It is increasingly difficult for presidents to persuade talented people to serve in top executive branch jobs because of "petty aggravations," governmental disarray and the anti-Washington campaigns of Presidents Carter and Reagan, according to a new study of the presidential appointment process.

A survey of 536 presidential appointees in the last five administrations by the National Academy of Public Administration found:

*Increasingly rapid turnover in top federal jobs.

*Longer delays in Senate confirmations.

*Increasing reluctance to make the required financial disclosures that are more revealing as a result of post-Watergate changes.

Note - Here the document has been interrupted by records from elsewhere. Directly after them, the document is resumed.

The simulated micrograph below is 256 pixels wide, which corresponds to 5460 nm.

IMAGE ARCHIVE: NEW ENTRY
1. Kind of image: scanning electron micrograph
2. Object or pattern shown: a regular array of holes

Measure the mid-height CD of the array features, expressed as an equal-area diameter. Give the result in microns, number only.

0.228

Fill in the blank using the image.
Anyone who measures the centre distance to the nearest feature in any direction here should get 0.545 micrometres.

*A widening gap between salaries of top government executives and their private sector counterparts.

*Longer work hours.

*Increasing numbers of appointees who said their government jobs had caused stress in their personal and family lives.

The report noted that the average length of service for presidential appointees is "just a shade over two years" and that one-third stayed for 18 months or less.

Members of the panel that prepared the report said a different attitude toward government service was a major part of the problem and that the current president and his predecessor had made things difficult for themselves by scorning government "as the problem, not the solution" in their campaigns.

"It's a big problem when you have two presidents running against the government and Washington," said Frank C. Carlucci, deputy secretary of defense in the Reagan administration and undersecretary of health, education and welfare in the Nixon administration.

"The emphasis should be on delivering effective and efficient government rather than just cleaning up waste, fraud and abuse on the way to dismantling government," he said. "People want to feel that they're doing something useful and carrying out a mission."

About 80 percent of the presidential appointees surveyed said they were thrown into their jobs without being told what the president wanted them to accomplish, what their relationship was to his overall program, how the federal government works or how to deal with Congress and the press.

Carlucci also described a deeper problem: "The executive branch has become so encumbered by statutory restrictions and burdens, mangled organizational structure, confused lines of authority and accountability . . . pervasive congressional micro-management . . . and a complex, burdensome, self-defeating and totally unstable budget process, which is now falling of its own weight, that the presidential appointee finds himself unable to achieve even the minimal program goals he and his superior have established."

The study recommended:

*Trimming the number of appointments.

*Limiting the period any senator can delay a nomination to five working days.

*Simplifying the financial disclosure form to require reporting of holdings in only two categories -- below and above a value of $10,000 -- rather than in the half dozen or more categories now required.

*Procedures for periodic salary adjustments.

*Thorough briefing and orientation procedures.

*Upgrading the prestige, visibility and access of the Presidential Personnel Office.

*Banning any solicitation or discussion of future private employment by any presidential appointee, but providing three months' severance pay.

*An annual 10 percent bonus for appointees who remain for more than three years.